Awesome
Chart-to-Text: Generating Natural Language Explanations for Charts by Adapting the Transformer Model
Code for Chart-to-Text: Generating Natural Language Explanations for Charts by Adapting the Transformer Model.
Much of the code is adapted from Enhanced Transformer Model for Data-to-Text Generation [PDF] (Gong, Crego, Senellart; WNGT2019). https://github.com/gongliym/data2text-transformer
This project aims to automatically generate salient summaries from a chart's data table using a modified Transformer model.
2022 Update
Newer paper + dataset on this topic: Chart-to-Text: A Large-Scale Benchmark for Chart Summarization (Paper on arXiv)

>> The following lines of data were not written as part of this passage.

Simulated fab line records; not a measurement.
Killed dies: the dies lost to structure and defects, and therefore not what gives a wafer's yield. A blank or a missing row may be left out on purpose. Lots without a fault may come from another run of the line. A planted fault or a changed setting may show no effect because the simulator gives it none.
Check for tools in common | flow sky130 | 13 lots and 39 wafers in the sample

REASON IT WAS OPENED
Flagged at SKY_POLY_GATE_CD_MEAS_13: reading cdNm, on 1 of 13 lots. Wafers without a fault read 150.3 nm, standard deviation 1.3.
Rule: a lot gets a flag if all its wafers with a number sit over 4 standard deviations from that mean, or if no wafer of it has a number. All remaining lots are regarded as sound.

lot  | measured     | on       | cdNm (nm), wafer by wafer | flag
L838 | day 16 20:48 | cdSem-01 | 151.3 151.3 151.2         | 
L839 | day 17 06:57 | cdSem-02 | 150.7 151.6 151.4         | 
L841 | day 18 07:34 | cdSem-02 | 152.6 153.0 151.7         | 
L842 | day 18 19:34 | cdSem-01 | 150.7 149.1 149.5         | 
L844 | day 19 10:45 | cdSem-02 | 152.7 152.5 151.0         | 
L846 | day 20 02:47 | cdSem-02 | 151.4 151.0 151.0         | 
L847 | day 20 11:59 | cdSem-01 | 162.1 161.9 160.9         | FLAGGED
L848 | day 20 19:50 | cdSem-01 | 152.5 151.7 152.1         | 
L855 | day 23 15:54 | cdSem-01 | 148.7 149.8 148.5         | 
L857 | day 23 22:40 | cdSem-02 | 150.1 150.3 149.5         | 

Also visit SciCap: Scientific Figures Dataset for a related project with a larger and more detailed dataset.
Dataset
The dataset is stored in the dataset directory. There are individual files for each statistic's title, data, and caption in their respective folders.
Statistics which only contains two columns i.e simple bar or line charts are found in the dataset folder, and statistics with more than two columns i.e grouped bar or multi-line charts are found in the dataset/multiColumn folder.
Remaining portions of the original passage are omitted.